Plot Points: Gaslighting and Horror as Social Commentary in 2020
We’re not far into 2020 and the box office has already featured a slate of horror films. January is notorious as a post-awards-season dumping ground for studios to offload their garbage and unmarketable material, though the blockbuster season continues to expand to cover the whole year, with several already out by early March. A number of horror movies, original and otherwise, have also debuted early in the year, include The Grudge, Color Out of Space, Gretel and Hansel, Fantasy Island, After Midnight, Brahms: The Boy II, and the three films at the center of this piece.
Three 2020 horrors — The Lodge, The Turning, and The Invisible Man — all feature a psychological torture technique known as gaslighting. Just what is gaslighting? The term refers to the 1938 play Gas Light in which a villain attempts to convince his wife she is going crazy by manipulating small elements of their environment, especially the brightness of the gas-powered lights in their home, while pretending that nothing has changed. This is an attempt to push her towards insanity so he can achieve his nefarious goals involving searching for jewels and money.
The term grew in popularity in the 1960s and has been part of our parlance since. Gaslighting is nothing new in cinema — there are two classic movie adaptations of the play, and several other versions of the technique have been used on screen — and already in 2020 we have seen gaslighting in multiple horror releases. Why has this happened? And why is it an effective horror technique, both from a story-telling standpoint and as a manipulation of the horror victim?

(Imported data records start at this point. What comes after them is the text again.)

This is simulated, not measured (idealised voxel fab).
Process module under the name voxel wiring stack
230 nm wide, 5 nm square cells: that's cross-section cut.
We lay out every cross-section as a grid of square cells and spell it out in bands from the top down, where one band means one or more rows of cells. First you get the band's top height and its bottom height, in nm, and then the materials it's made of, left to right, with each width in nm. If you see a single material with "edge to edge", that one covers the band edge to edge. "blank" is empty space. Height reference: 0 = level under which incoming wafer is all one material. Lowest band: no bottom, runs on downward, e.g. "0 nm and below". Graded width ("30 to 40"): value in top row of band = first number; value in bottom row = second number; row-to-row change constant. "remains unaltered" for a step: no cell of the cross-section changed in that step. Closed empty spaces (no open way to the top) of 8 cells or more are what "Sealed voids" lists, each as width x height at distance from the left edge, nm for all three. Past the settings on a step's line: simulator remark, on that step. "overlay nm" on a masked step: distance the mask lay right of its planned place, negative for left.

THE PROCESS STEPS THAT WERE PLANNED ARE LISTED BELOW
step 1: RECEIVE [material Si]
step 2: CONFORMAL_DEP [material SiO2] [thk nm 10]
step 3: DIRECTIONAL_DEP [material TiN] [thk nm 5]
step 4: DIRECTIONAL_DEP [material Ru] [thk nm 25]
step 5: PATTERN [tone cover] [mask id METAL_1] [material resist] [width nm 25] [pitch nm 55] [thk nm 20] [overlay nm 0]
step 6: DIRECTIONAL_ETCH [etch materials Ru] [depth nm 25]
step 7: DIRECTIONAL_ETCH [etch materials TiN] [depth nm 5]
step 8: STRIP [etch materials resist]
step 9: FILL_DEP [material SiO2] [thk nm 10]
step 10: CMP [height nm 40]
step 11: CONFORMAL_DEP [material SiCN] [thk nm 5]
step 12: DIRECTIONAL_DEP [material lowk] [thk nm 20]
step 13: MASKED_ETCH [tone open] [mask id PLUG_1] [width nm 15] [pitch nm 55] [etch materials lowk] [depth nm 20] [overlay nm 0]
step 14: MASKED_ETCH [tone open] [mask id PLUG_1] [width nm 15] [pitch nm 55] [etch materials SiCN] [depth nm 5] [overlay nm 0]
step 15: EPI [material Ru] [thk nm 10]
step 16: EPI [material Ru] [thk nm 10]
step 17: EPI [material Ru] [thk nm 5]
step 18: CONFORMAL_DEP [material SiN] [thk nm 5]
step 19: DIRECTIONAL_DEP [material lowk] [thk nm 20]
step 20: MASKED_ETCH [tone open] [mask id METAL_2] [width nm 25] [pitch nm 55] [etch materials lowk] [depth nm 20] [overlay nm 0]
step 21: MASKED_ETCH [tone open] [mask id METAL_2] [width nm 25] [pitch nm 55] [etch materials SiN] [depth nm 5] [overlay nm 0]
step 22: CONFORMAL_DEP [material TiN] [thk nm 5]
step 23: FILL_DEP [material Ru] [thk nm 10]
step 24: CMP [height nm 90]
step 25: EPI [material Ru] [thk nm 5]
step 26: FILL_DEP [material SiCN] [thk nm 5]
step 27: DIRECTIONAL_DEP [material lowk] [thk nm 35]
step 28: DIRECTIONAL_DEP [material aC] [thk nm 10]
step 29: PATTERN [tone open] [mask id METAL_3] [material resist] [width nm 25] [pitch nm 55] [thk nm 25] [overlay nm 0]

All of these releases were developed during the last two years in the course of the #MeToo movement. Gaslighting has often been reported by women as form of abuse and a way of normalizing sexually abusive behavior. Florence Rush, a notable social worker and feminist theorist, wrote a 1980 book on sexual abuse of children from a feminist viewpoint and noted that gaslighting was a technique frequently used to shatter a child’s sense of normalcy. Harvey Weinstein’s systematic abuse of women in Hollywood, while arguably simply predatory, can be seen as a form of gaslighting because his expectation of sexual favors in exchange for career advancement was intended to influence victims’ understanding of what was normal.
None of the three films featured here necessarily set out to reflect the #MeToo movement, but the power of horror as a genre is that it often reflects the social concerns of an era in an emotional way without directly referring to them the way a drama might. Horror can therefore deliver messages without becoming overly preachy, and it walks that line with more visceral intensity than other genres.
The 2020 remake of The Invisible Man features the most direct and deliberate commentary, providing a springboard for fighting back against gaslighting and abuse. In the movie an abusive spouse fakes his own death and uses invisibility to convince Elizabeth Moss‘s protagonist that she is going crazy. He also attempts to isolate her from her relationships with other people. Moss’s character describes early in the film that isolation was one of her husband’s tools of abuse while they were married. The post-“death” use of it to make her seem crazy veers into gaslighting territory. Director Leigh Whannell shifts away from this approach when Moss’s character proves resistant to these gaslighting attempts, and since the audience knows the truth about the Invisible Man, gaslighting the viewer is never a goal.
Veronika Franz and Severin Fiala‘s The Lodge attempts to gaslight the audience as well as the horror victim. This film deals with elements and themes of death, suffering, and pain. The protagonist, a young woman, experiences gaslighting from her boyfriend’s children. She becomes convinced she is dead, and the character’s past experience with being brain-washed by a death cult means that she has been gaslighted more than once. The audience, too, does not know what is real and what isn’t.
The Turning, the latest of several adaptations of The Turn of the Screw, is perhaps the most nebulous example here, given the film’s writing choices and bizarre ending. Director Floria Sigismondi ends the film with a weak suggestion that the protagonist was, in fact, crazy, and not truly experiencing a haunting. The book and previous adaptations keep the truth nebulous, and critics have debated it ever since. Any ambiguity in The Turning is more a result of bad writing and direction than intent, but it does set up the idea that the rich orphan heirs have been gaslighting their young female caregiver.
This thematic thread makes the trope of gaslighting in recent horror films feel like more than a coincidence. If horror is indeed a reflection of the social concerns of the times, then multiple releases from separate studios that all touch on the same elements is an indication that this form of abuse has been on the minds of many writers lately. The recent exposure of systemic abuse in the film industry and beyond has perhaps motivated the revival of gaslighting horror.
While each of these films varies in the degree to which it lets the audience in on reality, gaslighting is an effective horror technique. It can can enhance our fear by making us question what the filmmaker presents, and it works to deepen our feelings of unease and tension. Even if the audience knows what is happening, we can emphasize with a character who is questioning their reality or having their reality questioned for them. It hits home because the idea of our minds losing their grip is closer to real life than a supernatural ghost or monster.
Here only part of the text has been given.